/image-extractor

Simtel to ctapipe to HDF5 (Pytables) converter for CTA Analysis

Primary LanguagePythonMIT LicenseMIT

ImageExtractor

build statusCoverage Status Code Health

Package for loading simtel data files, processing and calibrating the event data, and writing the processed data to a custom PyTables HDF5 format. Created for the testing of new machine learning and other analysis techniques for the Cherenkov Telescope Array (CTA) collaboration. Built using Pytables and ctapipe.

Currently under development, intended for internal use only.

Installation in Anaconda (Recommended)

The following installation method (for Linux) is recommended:

Installing Anaconda

First, install the Anaconda Python distribution (Python 3.6), which can be found here.
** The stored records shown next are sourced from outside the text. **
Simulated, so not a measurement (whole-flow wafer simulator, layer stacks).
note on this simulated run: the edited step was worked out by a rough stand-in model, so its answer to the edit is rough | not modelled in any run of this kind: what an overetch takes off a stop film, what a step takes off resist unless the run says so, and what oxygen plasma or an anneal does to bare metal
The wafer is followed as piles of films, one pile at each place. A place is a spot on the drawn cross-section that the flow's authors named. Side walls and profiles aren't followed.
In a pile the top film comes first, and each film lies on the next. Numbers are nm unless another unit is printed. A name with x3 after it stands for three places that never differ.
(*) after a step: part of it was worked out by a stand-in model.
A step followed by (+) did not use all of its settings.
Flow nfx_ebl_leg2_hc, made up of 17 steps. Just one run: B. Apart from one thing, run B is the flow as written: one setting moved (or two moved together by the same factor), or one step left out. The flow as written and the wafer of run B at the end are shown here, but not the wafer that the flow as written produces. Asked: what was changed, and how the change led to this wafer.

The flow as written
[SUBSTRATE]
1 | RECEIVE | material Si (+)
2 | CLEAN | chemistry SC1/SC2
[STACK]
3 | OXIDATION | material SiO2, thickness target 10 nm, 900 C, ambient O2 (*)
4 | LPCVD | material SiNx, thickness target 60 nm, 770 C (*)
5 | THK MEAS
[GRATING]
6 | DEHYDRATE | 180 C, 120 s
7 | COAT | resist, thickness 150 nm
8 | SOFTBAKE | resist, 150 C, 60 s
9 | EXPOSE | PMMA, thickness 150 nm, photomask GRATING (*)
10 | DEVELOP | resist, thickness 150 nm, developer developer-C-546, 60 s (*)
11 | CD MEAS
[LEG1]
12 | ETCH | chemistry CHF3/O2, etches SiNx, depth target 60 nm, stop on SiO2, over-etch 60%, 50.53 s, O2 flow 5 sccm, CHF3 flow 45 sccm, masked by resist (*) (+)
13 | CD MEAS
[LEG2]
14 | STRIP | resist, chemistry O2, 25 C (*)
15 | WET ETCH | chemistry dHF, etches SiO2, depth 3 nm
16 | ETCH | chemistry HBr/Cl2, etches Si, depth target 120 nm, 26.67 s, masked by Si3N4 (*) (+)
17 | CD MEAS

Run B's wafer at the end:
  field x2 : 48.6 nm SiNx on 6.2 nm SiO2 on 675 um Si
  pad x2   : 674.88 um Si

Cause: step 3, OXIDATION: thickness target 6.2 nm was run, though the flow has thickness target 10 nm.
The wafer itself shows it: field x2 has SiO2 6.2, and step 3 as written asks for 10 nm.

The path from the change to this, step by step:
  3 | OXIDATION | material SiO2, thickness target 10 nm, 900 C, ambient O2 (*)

Clone the repository (or fork and clone if you wish to develop) into a local directory of your choice.

cd software
git clone https://github.com/cta-observatory/image-extractor.git
cd image-extractor

Create a new Anaconda environment (defaults to Python 3.6), installing all of the dependencies using requirements.txt.

conda create -n [ENV_NAME] --file requirements.txt -c cta-observatory -c conda-forge -c openastronomy

Installing ctapipe from source

NOTE: As of v0.5.1, the conda package version of ctapipe appears to be lagging somewhat behind the development version and is missing key features which are used by ImageExtractor. As a result, it is necessary to install ctapipe from source. To do this:

Clone the ctapipe repository (or fork and clone if you wish to develop) into a local directory of your choice.

cd software
git clone https://github.com/cta-observatory/ctapipe.git
cd ctapipe

Activate the Anaconda environment you set up earlier:

source activate [ENV_NAME]

Then to install, simply run:

python setup.py install

You can verify that ctapipe was installed correctly by running:

conda list

and looking for ctapipe.

Do the same for ctapipe-extra (a repository containing additional resources for ctapipe):

cd software
git clone https://github.com/cta-observatory/ctapipe-extra.git
cd ctapipe-extra
source activate [ENV_NAME]
python setup.py install

If both packages are showing up correctly, you should now be able to run/import image_extractor.py or any of the other scripts/modules from the command line in your environment.

Installing ImageExtractor using pip

Finally, you can install ImageExtractor using pip.

source activate [ENV_NAME]
conda install pip

cd image-extractor
/path/to/anaconda/install/envs/[ENV_NAME]/bin/pip install .

where /path/to/anaconda/install is the path to your anaconda installation directory and ENV_NAME is the name of your environment.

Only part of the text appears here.